The election result was an embarrassment to the DPP. During her campaign Tsai relentlessly castigated KMT presidential candidate Ma Ying-jeou's cross-Strait policy. She said it undermined "Taiwan's sovereignty." She said it only looked after the interests of big business. She said it neglected the welfare of the majority of ordinary citizens. Yet Ma Ying-jeou received over half the vote. This shows that most voters did not buy into the DPP's simplistic and distorted spin control.
Does the DPP really believe in Taiwan's democracy? If it does, it should realize that over half the voters cannot possibly be guilty of "pandering to [Mainland] China and selling out Taiwan." In fact, the election was essentially a referendum on the 1992 Consensus. The majority of voters demanded both national sovereignty and cross-Strait peace. The 1992 consensus perfectly fills the bill in both cases. Meanwhile, voters agreed that the incumbent deserved a second term. This election result shows that they think the path the nation is taking is correct, and that they are satisfied with the status quo.
Republic of China citizens have spoken. How will the DPP choose to interpret what they have said? Will it inadvertently or deliberately misinterpret what they have said? The DPP's decision will determine its fate as a political party. For example, will Deep Greens argue that Tsai Ing-wen lost support in the south because she did not campaign as vigorously as Chen Shui-bian did in 2000? The DPP may find itself hijacked by Taiwan independence extremists.

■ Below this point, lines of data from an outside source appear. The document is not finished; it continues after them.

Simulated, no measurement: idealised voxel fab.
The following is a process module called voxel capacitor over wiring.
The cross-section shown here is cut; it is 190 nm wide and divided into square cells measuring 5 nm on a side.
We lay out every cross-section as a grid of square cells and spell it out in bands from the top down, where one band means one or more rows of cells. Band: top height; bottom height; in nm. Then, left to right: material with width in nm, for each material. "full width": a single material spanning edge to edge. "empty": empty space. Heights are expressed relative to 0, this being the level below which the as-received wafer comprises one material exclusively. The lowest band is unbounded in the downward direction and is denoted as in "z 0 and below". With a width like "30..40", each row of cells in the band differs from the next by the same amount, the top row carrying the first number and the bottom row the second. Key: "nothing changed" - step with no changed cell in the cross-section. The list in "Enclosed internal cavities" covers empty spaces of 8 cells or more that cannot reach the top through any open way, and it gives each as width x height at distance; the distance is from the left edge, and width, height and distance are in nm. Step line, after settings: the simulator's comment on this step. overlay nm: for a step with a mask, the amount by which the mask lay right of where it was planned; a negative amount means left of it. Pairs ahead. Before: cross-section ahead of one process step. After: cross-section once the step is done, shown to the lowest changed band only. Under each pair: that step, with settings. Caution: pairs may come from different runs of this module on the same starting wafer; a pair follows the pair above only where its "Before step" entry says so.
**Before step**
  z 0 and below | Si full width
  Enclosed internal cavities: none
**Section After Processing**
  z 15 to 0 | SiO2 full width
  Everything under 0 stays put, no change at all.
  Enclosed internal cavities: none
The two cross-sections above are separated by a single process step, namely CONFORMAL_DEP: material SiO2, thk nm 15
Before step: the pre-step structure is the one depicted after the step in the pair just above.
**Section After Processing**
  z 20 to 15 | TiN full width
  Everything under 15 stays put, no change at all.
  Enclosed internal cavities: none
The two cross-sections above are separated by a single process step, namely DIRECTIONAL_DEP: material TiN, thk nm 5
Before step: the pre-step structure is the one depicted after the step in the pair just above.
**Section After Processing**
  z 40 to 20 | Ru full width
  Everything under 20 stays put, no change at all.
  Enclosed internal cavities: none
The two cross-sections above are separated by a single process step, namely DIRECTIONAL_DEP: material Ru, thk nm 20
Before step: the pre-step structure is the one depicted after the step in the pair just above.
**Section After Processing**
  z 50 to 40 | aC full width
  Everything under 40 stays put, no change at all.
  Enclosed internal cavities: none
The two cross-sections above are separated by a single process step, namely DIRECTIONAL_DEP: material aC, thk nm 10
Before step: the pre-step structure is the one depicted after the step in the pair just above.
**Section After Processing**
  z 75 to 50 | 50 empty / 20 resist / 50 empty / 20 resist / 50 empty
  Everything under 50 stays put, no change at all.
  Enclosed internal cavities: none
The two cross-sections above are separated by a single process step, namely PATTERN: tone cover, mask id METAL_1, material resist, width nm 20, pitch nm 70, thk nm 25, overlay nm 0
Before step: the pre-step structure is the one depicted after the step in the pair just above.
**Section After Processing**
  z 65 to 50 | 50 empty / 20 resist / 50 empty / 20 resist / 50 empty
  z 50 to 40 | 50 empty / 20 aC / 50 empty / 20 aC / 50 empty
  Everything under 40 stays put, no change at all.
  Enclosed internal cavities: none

In fact, the election result was determined by a five to six percentage point swing vote, by so-called "economic voters" who voted their pocketbooks. During the local level five cities mayoral elections, these voters were willing to support the Democratic Progressive Party as a check on the ruling KMT. They enabled the DPP to win 49% of the vote. But a year later, during the central level elections, despite these voters' dissatisfaction with the Ma administration, they refused to vote for the DPP. The DPP was unable to win more than 45% of the vote. This was to be the fate of the Democratic Progressive Party in the central government level election.
Actually, DPP leaders know the main battle during the presidential election was fought over the swing vote. That is why one seldom saw DPP party flags at DPP election rallies. That is why Tsai Ing-wen made a point of proclaiming that "Taiwan is the Republic of China, and the Republic of China is Taiwan." That is why she trotted out her "grand coalition" concept late in the campaign. Tsai Ing-wen refuses to accept the 1992 consensus. But the words "Taiwan independence" also vanished from Pan Green election rallies. Instead, Tsai Ing-wen touted her "Taiwan consensus." To some extent she was attempting to blur the line between Deep Green and swing voters. But her "Taiwan consensus" was devoid of substance. As a result it backfired. Voters were not reassured. They refused to give her carte blanche. Voters in 2000 had already given the DPP a chance, During his campaign, Chen Shui-bian proposed a "New Centrist Path." During his inauguration, he promised to abide by his "Five Noes." But less than four years later, he reneged on those promises. He even adopted an extremist, de jure Taiwan independence posture. The lesson is clear. The voters are clearly afraid. They fear that even if Tsai Ing-wen wins, the DPP may still cling to its rigid ideology.
This is another lesson learned from the election results. In future elections the DPP cannot rely on elections to motivate transformation, It must spell out its cross-Strait policy during the election campaign. Tsai Ing-wen has been party chairman for four years. During that time, she has deliberately avoided discussing cross-Strait policy, Evading the issues may temporarily keep peace within the DPP. But this sort of ambiguity will never win over rational swing voters.
Following the election, the DPP has been engaging in some soul-searching. It is clear that the pragmatists within the party are gaining ground. For example, DPP Central Standing Committee Member Tuan Yi-kang urged the DPP to be honest about the 1992 Consensus. DPP Legislator Chen Ming-wen was equally blunt. He said the DPP's China policy collides with reality. This is encouraging. But Tsai Ing-wen is about to leave office in May. Once she does, the DPP will elect its party chairman. As a matter or record, DPP leaders often pander to Deep Greens during internecine power struggles, using ideology as a tool for infighting. If so, the Democratic Progressive Party may find itself adopting an even more extremist Taiwan independence path. If it does, it will find it even harder to return to power.
Of course the future need not be so grim, For the next two years at least, no more elections are scheduled. Younger, middle-aged party leaders are looking to make their move. They may take advantage of the opportunity to discuss the DPP's cross-Strait policy direction. This however, may be difficult. The centrists and Taiwan independence extremists within the DPP are poles apart. But this is something the party must tackle, Otherwise the DPP will never break through Tsai Ing-wen's 45% ceiling. It will never return to power.